The introduction to this post was drafted by our Observer in Argentina, Johana Kunin.

After Venezuela’s Hugo Chavez, Argentina’s Cristina Kirchner, Brazil’s Luiz Inacio Lula da Silva, Ecuador’s Rafael Correa, Bolivia’s Evo Morales, Chile’s Michelle Bachelet, and Uruguay’s Tabare Vasquez, the arrival of Fernando Lugo marks yet another victory for the Left in South America. Yet, while these leaders share a number of values and agree on the need to nationalise key companies - particularly in the energy sector - their policies vary significantly. In rough terms, we may speak of two groups: on the one hand, the “pragmatics”, who pull towards the centre; and, on the other, the “anti-imperialists”.

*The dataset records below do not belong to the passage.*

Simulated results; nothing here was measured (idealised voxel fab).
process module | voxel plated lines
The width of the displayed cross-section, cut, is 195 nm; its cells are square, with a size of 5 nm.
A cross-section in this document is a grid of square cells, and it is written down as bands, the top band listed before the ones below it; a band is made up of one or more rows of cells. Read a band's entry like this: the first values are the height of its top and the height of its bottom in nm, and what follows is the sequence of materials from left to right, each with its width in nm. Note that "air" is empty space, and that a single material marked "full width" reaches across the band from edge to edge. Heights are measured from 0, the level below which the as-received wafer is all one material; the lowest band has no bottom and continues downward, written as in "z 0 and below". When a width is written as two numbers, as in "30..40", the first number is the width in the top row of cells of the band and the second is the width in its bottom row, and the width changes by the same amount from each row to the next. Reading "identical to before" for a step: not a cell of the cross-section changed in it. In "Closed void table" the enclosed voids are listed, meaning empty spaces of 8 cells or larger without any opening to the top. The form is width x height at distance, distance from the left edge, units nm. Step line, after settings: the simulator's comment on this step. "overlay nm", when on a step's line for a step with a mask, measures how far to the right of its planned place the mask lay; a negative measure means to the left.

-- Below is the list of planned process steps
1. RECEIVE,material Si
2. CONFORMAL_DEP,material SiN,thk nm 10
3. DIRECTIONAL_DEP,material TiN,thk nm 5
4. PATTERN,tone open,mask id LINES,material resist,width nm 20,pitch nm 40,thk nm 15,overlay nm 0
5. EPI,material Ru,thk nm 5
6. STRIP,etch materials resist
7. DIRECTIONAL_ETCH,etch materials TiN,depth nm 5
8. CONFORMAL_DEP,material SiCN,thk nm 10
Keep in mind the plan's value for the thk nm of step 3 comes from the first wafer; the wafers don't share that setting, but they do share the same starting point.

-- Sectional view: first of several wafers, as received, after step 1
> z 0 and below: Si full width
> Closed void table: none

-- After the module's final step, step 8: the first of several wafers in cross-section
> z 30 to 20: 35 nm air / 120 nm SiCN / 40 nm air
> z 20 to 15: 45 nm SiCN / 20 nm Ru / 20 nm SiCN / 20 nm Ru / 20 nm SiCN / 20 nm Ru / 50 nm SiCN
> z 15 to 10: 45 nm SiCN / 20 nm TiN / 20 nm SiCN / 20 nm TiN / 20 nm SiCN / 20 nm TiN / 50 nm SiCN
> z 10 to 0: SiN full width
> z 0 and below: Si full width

As for Paraguay’s new president, he advocates a “theological liberation of the Left”. He’s worked in the country’s poorest parishes and enjoys the reputation of being an honest man, a particularly important asset in a country where politics have become synonymous with corruption. Fernando Lugo said he would not marry during his five-year mandate, despite the Pope having lifted his vow of chastity. His sister will therefore act as the country’s first lady. The new president has also sought the advice of recognised experts, including the US Nobel Prize-winning economist Joseph Stiglitz. Indeed, his first challenge will be to tackle widespread poverty in a country where only 6.5% of the population earns more than 270 dollars a month and where economy is dominated by large soy producers and devastated by corruption.

“Many (…) fear he will lean to the right”

Jorge Zarate is a journalist working in the capital of Paraguay, Asunción.

Paraguay’s new government will attempt to tackle inequality in the country. Fernando Lugo says he’s a “centrist”. Yet, many – particularly the workers and peasants that elected him – fear he may lean to the right once in power. People hope he will manage to put a lid on the oligarchs’ voracity.

Protecting workers’ rights and a reform of the country’s agricultural sector are two keys to building a different country, one that is fairer. Should it fail to tackle these issues, the government will be limited to administering poverty, leaving the current system of oppression in place.”

 

“He’s been accused of all the country’s ills (…), but never of corruption”

Marie Dufour is a French dietician living in Paraguay, where she’s building a boat.

Fernando Lugo will clean up Paraguay’s corrupt government. The old political class will be replaced by efficient experts. I think he’ll lead the country with an iron fist cloaked in a velvet glove.

He’s been accused of all the country’s ills: of being a communist, a revolutionary, a Chavist, a traitor to the Church; but never of corruption. 61 years of corruption at the top have left the economy in ruins and pushed the population toward an exodus. The public sector is languishing, while the fat cats get richer in all impunity. Worst of all, the government has been swindled by Brazil over the Itapu hydroelectric dam project [a facility built by Brazil and Argentina on Paraguay’s territory that enable the former two to purchase electricity at a third of the normal price].

As a Christian, Fernando Lugo is particularly well equipped to fight against corruption. Lawyers are already at work seeking to uncover widespread fraud involving state officials over the past 16 years.”

 

Fernando Lugo’s campaign video

People of Paraguay, the time for a historic change has come; a change that will not be in the interest of one person, one group or one political party. This time, Paraguay is the winner. The jobs and wellbeing of the people of Paraguay. The countryside will progress, as will the cities. Security wins. Justice wins. Unity wins. Our economy wins. And to start winning, we need to stop losing. Above all, the pride of the people of Paraguay is at stake. It’s our chance to recover our dignity. Vote for Fernando Lugo. Let Paraguay win.”